The premise of in Alan Mcombe’s letter is slightly wrong (the way it reads):

‘His definition of wealth, "the production of socially useful goods and services"’. If ‘his’ refers to Ian Bell and excludes Adam Smith, McCombe is wrong in so far as Adam Smith is concerned.

Book IV of Wealth of Nations (and elsewhere, of course) makes the point several times in Smith criticism of ‘mercantile commerce’ that ‘wealth’ is not the amount of gold and silver bullion a country collects. Wealth, writes Smith from Book I onwards, is the ‘annual produce of land and labour’ in a country; it is the annual output of the ‘necessaries, conveniences and amusements of life’. Money is merely a means of exchange to facilitate exchange in markets; it is not wealth, except in the popular imagination.

It is not clear what ‘socially useful’ means, though it sounds vaguely Marxist.

The idea that only one factor of production creates wealth (in Smith’s sense) is false, and patently so. Many countries have vast resources of labour available, but live in abject poverty. They do not have access to capital – labour will not work without wages to buy the ‘necessaries, conveniences, and amusements’ of life. If all you need was labour (willing or coercible) to work to produce real wealth then Mao’s China would have been growing rich without access to foreign capital investment and technology. India and Africa would be virtual Eden Gardens, and so would all points of the compass outwards.

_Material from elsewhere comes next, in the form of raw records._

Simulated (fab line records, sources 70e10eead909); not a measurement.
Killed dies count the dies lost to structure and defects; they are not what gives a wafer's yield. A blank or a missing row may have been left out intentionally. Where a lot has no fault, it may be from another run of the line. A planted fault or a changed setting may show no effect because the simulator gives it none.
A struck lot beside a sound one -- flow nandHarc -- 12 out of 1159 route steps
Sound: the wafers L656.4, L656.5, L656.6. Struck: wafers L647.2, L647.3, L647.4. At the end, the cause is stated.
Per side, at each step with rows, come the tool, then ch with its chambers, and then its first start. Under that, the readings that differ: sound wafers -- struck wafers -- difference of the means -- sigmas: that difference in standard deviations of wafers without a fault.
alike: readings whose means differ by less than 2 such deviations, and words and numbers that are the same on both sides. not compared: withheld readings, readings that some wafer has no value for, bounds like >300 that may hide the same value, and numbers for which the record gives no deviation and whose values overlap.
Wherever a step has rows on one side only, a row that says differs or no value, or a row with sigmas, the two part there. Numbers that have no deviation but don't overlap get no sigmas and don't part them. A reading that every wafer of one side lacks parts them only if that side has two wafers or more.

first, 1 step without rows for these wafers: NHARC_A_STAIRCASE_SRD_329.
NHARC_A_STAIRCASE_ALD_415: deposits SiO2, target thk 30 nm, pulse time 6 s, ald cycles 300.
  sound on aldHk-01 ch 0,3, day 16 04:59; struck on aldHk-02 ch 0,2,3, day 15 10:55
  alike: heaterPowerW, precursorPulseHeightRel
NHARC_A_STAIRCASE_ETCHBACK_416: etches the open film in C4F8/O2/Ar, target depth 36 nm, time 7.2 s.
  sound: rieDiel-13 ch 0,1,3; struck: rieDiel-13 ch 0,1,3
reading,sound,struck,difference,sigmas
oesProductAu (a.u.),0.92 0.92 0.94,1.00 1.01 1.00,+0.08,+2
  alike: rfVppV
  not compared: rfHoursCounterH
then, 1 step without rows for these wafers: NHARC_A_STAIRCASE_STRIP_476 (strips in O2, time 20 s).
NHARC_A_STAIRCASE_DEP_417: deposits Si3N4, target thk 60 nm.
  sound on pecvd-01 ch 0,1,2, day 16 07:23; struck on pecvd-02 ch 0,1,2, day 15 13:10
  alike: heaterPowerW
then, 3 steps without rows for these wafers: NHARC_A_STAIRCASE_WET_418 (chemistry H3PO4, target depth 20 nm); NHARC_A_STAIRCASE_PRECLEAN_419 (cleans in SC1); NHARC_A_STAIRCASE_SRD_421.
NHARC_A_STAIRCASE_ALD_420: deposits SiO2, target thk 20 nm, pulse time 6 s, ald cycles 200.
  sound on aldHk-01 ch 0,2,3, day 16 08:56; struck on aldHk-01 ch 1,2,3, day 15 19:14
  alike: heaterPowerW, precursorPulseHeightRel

If Mr McCombe believes that getting rid of the people who bring capital to the opportunities to produce real wealth (the annual produce of ‘land and labour’ in Smith’s 18th century terms) – an analogous view to the Russian communists who decided that the ‘Kulaks’ (richer farmers) were an obstacle to the creation of wealth, and Mao tried with the ‘communes’ – his recipe for wealth creation is as likely to be as successful as that of Mugabe’s Zimbabwe, the tragedy of which can be seen before our eyes today.

Adam Smith understood about the creation of wealth. Mr McCombe, and the 'wealth is money' people too, apparently do not.